This year, UITP will once again join forces with our collaborators at Messe Karlsruhe to bring you IT-TRANS – where the world of public transport comes together to discuss technology and IT-TRANS for urban mobility (Karlsruhe, 3-5 March 2020).
As we approach our time in Karlsruhe, our programme, panel sessions and list of international speakers and participants is taking shape.
Over the next two weeks we’ll be sitting down with several of our Conference speakers to get their thoughts on IT-TRANS2020, what they expect from this year’s edition and what’s to come for mobility going forward.
So what better way to get to know what we can look forward to at IT-TRANS2020 than a special sit-down with our speakers!
First we sat down with Olivier Binet, Co-Founder and President of Karos, France. What did Olivier have to say about urban mobility, carpooling and the future of the sector? Find out by catching up now!
Q1: Gian-Mattia, FAIRTIQ offers the ‘simplest, most cost-effective tickets’ to make public transport travel easier than ever before. You are the company’s Founder and CEO. How was the idea of FAIRTIQ born?
Since the late 1990s the Swiss public transport industry discussed the introduction of a nationwide card based Be-In, Be-Out System (BiBo). However, all attempts failed for both cost and complexity reasons, given the enormous hardware infrastructure that would have had to be built.
In 2015 FAIRTIQ’s founders reversed the question: how close to BiBo do we get, without ANY hardware in vehicles and/or stations – quickly. The result of these reflections was the FAIRTIQ app, launched 04/2016 in three regions in Switzerland and as quickly as in 03/2018 on a nationwide level in Switzerland. With just one swipe, passengers receive a valid travel permit on the phone allowing them to travel nationwide in Switzerland with all types of PT (railway, tram, metro, bus, boat, and even cable cars). On completion of the journey, which can be multi-leg and multi-operator, the passengers are charged the best price for the journey undertaken.
“Public Transport can only be successful in shifting people from individual to public transport, if it becomes easier and more comfortable to use…this means that it has to lower the barriers to its usage.”
Q2: As CEO of FAIRTIQ you’ve managed to establish the company as the market leader in smart mobile ticketing within just two years. What’s the secret to your success?
Our great team consisting of PT ticketing distribution specialists and IT specialists is able to continuously improve our technology. By delivering solutions to user concerns like the “forgotten check-out issue”, making the location based journey mapping more exact or preventing from ticketing fraud, we are successful offering a system which works fully without any hardware and can concentrate on its user-centricity.
This wouldn’t have been possible without FAIRTIQ’s PT Partners, having the same goals and visions for the public transport.

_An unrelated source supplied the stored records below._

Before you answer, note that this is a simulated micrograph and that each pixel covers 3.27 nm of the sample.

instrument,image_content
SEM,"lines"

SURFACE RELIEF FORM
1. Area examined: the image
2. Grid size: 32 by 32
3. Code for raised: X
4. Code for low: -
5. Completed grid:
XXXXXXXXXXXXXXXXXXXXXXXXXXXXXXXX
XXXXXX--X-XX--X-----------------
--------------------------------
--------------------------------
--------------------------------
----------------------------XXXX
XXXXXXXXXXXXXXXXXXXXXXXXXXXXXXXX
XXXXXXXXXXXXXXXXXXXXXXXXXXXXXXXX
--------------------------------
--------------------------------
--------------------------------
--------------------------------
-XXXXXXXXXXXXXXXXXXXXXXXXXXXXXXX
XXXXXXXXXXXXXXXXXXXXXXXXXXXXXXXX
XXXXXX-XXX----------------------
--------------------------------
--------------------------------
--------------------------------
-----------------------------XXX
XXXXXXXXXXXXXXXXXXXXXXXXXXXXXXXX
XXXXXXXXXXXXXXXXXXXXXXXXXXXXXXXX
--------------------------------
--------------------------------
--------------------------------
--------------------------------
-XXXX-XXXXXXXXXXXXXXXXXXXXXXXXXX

Q3: You’re an expert in the distribution of public transport tickets. What would you like our readers to understand about ticketing that they may not know?
People don’t want to buy tickets – they want to travel! This means, every interaction required to buy a ticket should be as user friendly as possible. Public transport is under constant pressure of cost efficiency – this includes the ticket distribution. FAIRTIQ offers answers to both these points.
Q4: You’ll be participating in the Parallel Session “Start-Ups as Mobility Innovators” where, among other points, the panel will examine how public transport authorities and operators collaborate with new players to lead the urban mobility systems of the future to a sustainable path. What do you hope the audience takes away from the session?
Public Transport can only be successful in shifting people from individual to public transport, if it becomes easier and more comfortable to use. This means that the Public Transport has to lower the barriers to its usage.
For innovation to take place Start-ups and innovative players in general need access to the market. Also, today’s tendering processes need to adapt to agile developments. It’s simply not possible to get a top solution by trying to define technical requirements 10 years down the line.
“For a sustainable world we need to invest money in a good public transport offering – not give it away for free.”
Q5: IT-TRANS is all about bringing the sector together to debate the future of public transport. Let’s look forward five years: what does urban mobility look like in 2025?
Public transport will stay (or in some places gets to be) the backbone of urban mobility. Even though FAIRTIQ is in ticketing: The key to good sustainable urban mobility is the Public Transport offering, i.e. high frequencies, good quality of bus, tram, subway and train services.
On the basis of this high quality offer, low barriers to entry through advanced ticketing methods such as FAIRTIQ’s will help to attract more people.
Q6: And finally, there’s so many different mobility topics making the news right now, Mobility-as-a-Service, free public transport, Artificial Intelligence, and much more…what talking point interests you the most?
AI has a big potential – but only if it serves the right purpose. Focused on good processes it can help a lot regarding both, efficiency and quality of services.
MaaS in today’s meaning is – in my view – rather overhyped at the moment. However, Public Transport is MaaS and always has been.
On free public transport I have an extremely clear view – it will not be sustainable. For a sustainable world we need to invest money in a good Public Transport offering – not give it away for free.
Thank you to Gian-Mattia for his time and his thoughtful and interesting contribution to the urban mobility debate!